Maggie’s Harvest
by Maggie Beer
Publisher: Lantern (Penguin Australia), Country: AU
ISBN: 9781920989545, Year: 2007
Link to publisher’s page or site

Overview

Beautiful. This is a stunning production imbued with the personality of the author, local context, and an appealing warmth, packaged with style and a sense of understanding of the author’s values. Maggie’s Harvest is, in keeping with the author’s own philosophy and the prevailing food ideology, organised by season. And in what feels quite Australian, it starts with summer and ends with spring (take that you northern hemispherics!). The only downside? There’s some content reproduced from Maggie Beer’s previous books, but this isn’t revealed.

Full review

Maggie Beer, one of the three modern icons of Australian food (the others being Gay Bilson and Stephanie Alexander), has written a book to weigh down your lap as you browse, read and cook from its pages. It’s a hefty tome, similar in size to Stephanie Alexander’s Cook’s Companion, though marginally thinner. The padded fabric cover is beautifully embroidered (!) with the image of a tree laden with fruit, presumably evoking the grand old pear tree Beer writes about on her property (farm), even though the fruit don’t seem to be pears…. A lone pheasant sits on the end of one bough — a reference to Beer’s Pheasant Farm Restaurant in South Australia’s Barossa Valley, which closed in 1993. Unusually, the book has been printed on good weight, smooth, cream coloured paper. Most cookbooks on the market using cream or yellow paper come from North America, using stock that is often rough and cheap, not lending itself to photographs. Maggie’s Harvest features numerous colour pictures, even though this is not the typical, glossy paper for colour book images. Following the increasing trend of printing pictures onto matte stock (Movida, Secrets of the Red Lantern, Jamie at Home), this book takes things one better: the quality of paper is good enough to produce wonderfully vibrant, slightly contrasty colour images. And even better, many of these images capture the essence of Australian rural life.

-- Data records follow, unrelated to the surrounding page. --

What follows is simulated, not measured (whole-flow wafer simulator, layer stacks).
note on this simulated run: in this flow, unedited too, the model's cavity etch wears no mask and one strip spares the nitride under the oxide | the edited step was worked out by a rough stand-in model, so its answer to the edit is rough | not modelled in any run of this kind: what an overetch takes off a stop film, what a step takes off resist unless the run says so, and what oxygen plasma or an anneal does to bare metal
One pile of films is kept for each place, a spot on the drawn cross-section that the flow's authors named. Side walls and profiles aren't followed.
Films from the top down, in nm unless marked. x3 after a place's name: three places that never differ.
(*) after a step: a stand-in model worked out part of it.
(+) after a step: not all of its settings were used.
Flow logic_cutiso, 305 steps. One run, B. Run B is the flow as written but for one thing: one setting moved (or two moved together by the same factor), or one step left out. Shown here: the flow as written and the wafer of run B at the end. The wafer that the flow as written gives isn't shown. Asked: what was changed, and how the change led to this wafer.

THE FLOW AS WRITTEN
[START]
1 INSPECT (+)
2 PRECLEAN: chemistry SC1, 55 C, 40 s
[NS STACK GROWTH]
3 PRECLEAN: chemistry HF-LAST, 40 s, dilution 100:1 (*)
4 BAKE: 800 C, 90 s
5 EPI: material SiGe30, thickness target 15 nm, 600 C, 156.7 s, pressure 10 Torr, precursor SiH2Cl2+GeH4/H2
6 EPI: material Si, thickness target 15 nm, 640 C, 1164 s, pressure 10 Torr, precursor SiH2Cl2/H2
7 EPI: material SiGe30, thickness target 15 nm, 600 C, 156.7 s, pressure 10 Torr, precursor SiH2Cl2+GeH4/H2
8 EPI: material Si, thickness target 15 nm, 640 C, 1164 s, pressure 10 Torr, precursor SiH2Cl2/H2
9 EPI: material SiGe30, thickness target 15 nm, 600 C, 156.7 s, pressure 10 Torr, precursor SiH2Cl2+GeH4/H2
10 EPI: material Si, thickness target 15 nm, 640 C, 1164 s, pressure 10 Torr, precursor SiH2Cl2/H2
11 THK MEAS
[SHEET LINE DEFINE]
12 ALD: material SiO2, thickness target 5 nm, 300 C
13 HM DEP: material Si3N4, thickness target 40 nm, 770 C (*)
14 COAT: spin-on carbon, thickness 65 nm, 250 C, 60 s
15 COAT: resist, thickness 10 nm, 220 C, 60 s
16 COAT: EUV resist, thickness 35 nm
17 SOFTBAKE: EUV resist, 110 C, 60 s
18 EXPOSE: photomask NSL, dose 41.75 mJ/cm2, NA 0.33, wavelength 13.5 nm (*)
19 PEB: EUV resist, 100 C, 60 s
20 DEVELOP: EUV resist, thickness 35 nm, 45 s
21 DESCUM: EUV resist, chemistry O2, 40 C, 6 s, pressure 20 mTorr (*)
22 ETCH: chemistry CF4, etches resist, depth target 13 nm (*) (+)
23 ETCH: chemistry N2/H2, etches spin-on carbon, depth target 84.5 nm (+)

Maggie’s Harvest is, in keeping with the author’s own philosophy and the prevailing food ideology, organised by season. And in what feels quite Australian, it starts with summer and ends with spring (take that you northern hemispherics!). Within each season are entries for a range of ingredients (22-26 in each), with one exception: Christmas gets a special mention, and tasty it is too! And for each ingredient section there’s a large dose of enjoyable narrative, culinary knowledge and a handful of recipes. I’m often a little sceptical about books which organise by season or ingredient because they can end up as a mish-mash of insipid blurbs about this or that followed by illustrative recipes. That is not Maggie’s Harvest.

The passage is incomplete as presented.